Sensory-Rich Materials
Textural Experiences: Use various materials (fabrics, clay, textured paper) to engage tactile learners. This can be especially helpful for students with sensory processing disorders.
Hands-On Art Projects: Incorporate projects like painting, sculpting, or collage-making to help students express what they’ve learned in creative ways. This will make learning more engaging for those who benefit from nonverbal expression.
Emotional Connection to Content
Storytelling and Emotional Themes: Build lessons around stories or characters that evoke empathy, wonder, or excitement. Choose emotionally rich narratives in literature that connect to your student’s interests or experiences.
Reflective Spaces: Set aside time for students to reflect on what they’ve learned. This could be through journaling, drawing, or talking about how a particular topic makes them feel. For students with expressive language challenges, this helps them process and articulate their thoughts.
Theatrical and Performance Elements
Drama and Role Play: Introduce role-playing to bring subjects to life. For example, students can act out scenes from historical events or novels in history or literature lessons. This kinesthetic engagement benefits those with ADHD or dyspraxia.
Music Integration: Play background music that matches the lesson’s mood or time period, helping students with auditory processing challenges focus on the lesson’s thematic elements.
Personalized and Flexible Spaces
Learning Stations: Create various “stations” in the room that invite different learning modes. One station could be dedicated to reading, another to art creation, and another to science experiments. This allows children to engage with content in the most comfortable ways.

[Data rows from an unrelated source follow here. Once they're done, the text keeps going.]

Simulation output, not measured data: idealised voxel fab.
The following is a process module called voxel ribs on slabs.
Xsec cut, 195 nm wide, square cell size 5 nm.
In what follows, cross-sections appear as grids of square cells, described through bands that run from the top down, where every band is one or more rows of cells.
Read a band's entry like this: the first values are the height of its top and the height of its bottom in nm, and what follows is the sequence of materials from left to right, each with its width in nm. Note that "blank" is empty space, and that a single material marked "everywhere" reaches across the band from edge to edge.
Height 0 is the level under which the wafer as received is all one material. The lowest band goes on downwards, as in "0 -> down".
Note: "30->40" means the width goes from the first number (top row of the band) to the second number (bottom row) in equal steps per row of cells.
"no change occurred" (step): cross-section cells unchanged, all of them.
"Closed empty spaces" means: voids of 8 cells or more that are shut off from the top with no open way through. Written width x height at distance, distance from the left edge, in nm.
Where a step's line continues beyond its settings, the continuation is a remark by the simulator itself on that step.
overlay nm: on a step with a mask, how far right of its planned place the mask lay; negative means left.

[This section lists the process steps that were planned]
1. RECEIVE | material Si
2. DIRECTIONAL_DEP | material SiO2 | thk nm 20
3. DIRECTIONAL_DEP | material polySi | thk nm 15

Sensory Corners: Set up a quiet, aesthetic, sensory corner with soft fabrics, calming lights, and sensory toys for students to retreat when overwhelmed.
For aesthetic lesson planning, assessment and evaluation involve developing student interests and growth and evaluating their performance in demonstrating what they have learned in particular subject areas. Learning objectives are expressive, with the goal of focusing on an activity that students should find enjoyable and informative. Goals do not consider all outcome possibilities, only the connections made.
This aesthetic-driven approach taps into the power of beauty, sensory engagement, and emotion to create a more holistic and immersive learning environment. It can be especially useful in accommodating children with different learning needs, such as ADHD, OCD, or sensory processing difficulties.
Aesthetics is at the core of the teaching and learning processes in Waldorf, Montessori, and Reggio Emilia homeschooling.